Any intuitions/results on when GPU>reduce_sum?

This topic arose in advising a user seeking to accelerate their sampling using cloud services. At first I suggested they look into reduce_sum(), but then remembered that the GPU crew implemented accelerators for the likelihood computation for GLMs. Do we have any intuitions or results yet on when it would be advantageous to use one over the other (presumably in the context of GLMs)?

I see from the GPU paper that they seem to max out at 10x speedups, so would the advice be as simple as: if the GPU is more expensive to rent than 10 cores, go with reduce_sum()? Or does reduce_sum() similarly have an intercept-and-diminishing-returns curve that needs to be taken into account (I’m thinking surely this is the case, as rarely do we get parallelism for free in computing).
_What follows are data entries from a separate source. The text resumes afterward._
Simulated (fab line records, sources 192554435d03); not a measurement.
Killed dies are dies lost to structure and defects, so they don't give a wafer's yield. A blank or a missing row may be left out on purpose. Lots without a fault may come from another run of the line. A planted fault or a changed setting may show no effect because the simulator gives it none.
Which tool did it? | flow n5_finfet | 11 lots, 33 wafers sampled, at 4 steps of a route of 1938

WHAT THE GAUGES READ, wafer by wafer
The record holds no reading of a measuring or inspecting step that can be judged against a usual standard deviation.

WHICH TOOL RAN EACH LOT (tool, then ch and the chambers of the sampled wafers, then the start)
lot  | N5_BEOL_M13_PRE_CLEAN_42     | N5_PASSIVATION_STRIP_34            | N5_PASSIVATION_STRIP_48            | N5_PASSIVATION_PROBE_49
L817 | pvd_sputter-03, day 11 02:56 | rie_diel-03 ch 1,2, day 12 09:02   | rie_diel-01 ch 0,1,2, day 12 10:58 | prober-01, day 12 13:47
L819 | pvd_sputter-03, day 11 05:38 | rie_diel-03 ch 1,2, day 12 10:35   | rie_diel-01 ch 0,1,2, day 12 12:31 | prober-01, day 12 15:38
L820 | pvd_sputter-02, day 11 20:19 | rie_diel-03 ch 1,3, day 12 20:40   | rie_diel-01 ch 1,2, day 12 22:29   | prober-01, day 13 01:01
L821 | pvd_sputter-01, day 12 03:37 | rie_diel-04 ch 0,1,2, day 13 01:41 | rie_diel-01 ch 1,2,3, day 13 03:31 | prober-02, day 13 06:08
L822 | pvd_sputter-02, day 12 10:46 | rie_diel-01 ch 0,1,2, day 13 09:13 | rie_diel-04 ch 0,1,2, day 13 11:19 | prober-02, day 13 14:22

It’s really hard to guess which of them would be faster. I kind of doubt anyone has intuition on this at this point, both of these features are fairly new. It is an interesting question though! You definitely got me wondering :)

The GLM is very memory-bound so I am curious how reduce_sum, which is known to improve caching, affects this.

Its actually max 10 for k = 10, it maxes at 30 for k = 2000 and n = 10000 (see bottom right corner of Figure 6 - bottom one in the pasted image). Also note this is 4 chains on a CPU vs 4 chains on a GPU. So multiply the cores x4.

It definitely does.

This is really a tough one to call here. The parameters for the question here are:

  • input size (n and k)
  • num of cores on the CPU
  • size and speed of CPU caches
  • how fast is the GPU

My rule of thumb would be that if X and Y are data, a GLM is your bottleneck and you have a decent GPU, the GPU will be faster for most cases. Plus you don’t have to rewrite your model to try it out.

For other cases, I have no idea ATM, unfortunately.

p.s.: code to replicate for anyone interested:
I do have to look at the cmdstanr scripts, there was a lot of action in cmdstanr, hopefully this didn’t break.


The other thing to note here is that those plots are from a titan xp and AMD radeon which are consumer GPUs. If you using something like an Nvidia V100 on the cloud those speedups can be much bigger. @rok_cesnovar I remember we did that at some point in time didn’t we? I thought the speedups were like 4x over the titan xp but can’t remember if that’s correct


Indeed, somewhere along those lines. We used it for the GP example. But V100 is not for everyone’s wallet :)

What happens if you combine reduce_sum with gpu support? Will it offload matrix calculations to the GPU within threads? Or does that just get turned off?

Yes it would create N separate calls to the GPU which could improve the throuhgput of the GPU.

The list of supported function for 2.25 is unfortunately quite limited (GLMs + cholesky, mvidide_left_tri, and multiply essentially).

The next release will have quite a few more (scroll down to Using the OpenCL backend here ) plus the backend is much more efficiently used now.

1 Like

Fascinating. Though this would only work in shared-memory parallelism, right? With MPI there would have to be a GPU present on the worker.

Its very exciting indeed. Finally after 2.5+ years we should have an exciting release for those looking at GPU support.

Yes, with MPI the worker would have to have a GPU present.

What we are also seeing is that running multiple chains with a single GPU increases the speedup compared to the CPU. So time(4 chains CPU)/time(4 chains GPU) >> time(1 chain CPU)/(1 chain GPU). More on that is to come in a docs section/chapter on this together with the code for the 2.26 release in late January.


This is pretty cool. I have an excellent use case for GPU + reduce_sum so I look forward to 2.26. In fact I’m going to start working on purchasing a GPU so I can make use of it.


If by any chance you have the model/data that you can share I would be interested in trying that out on the development version.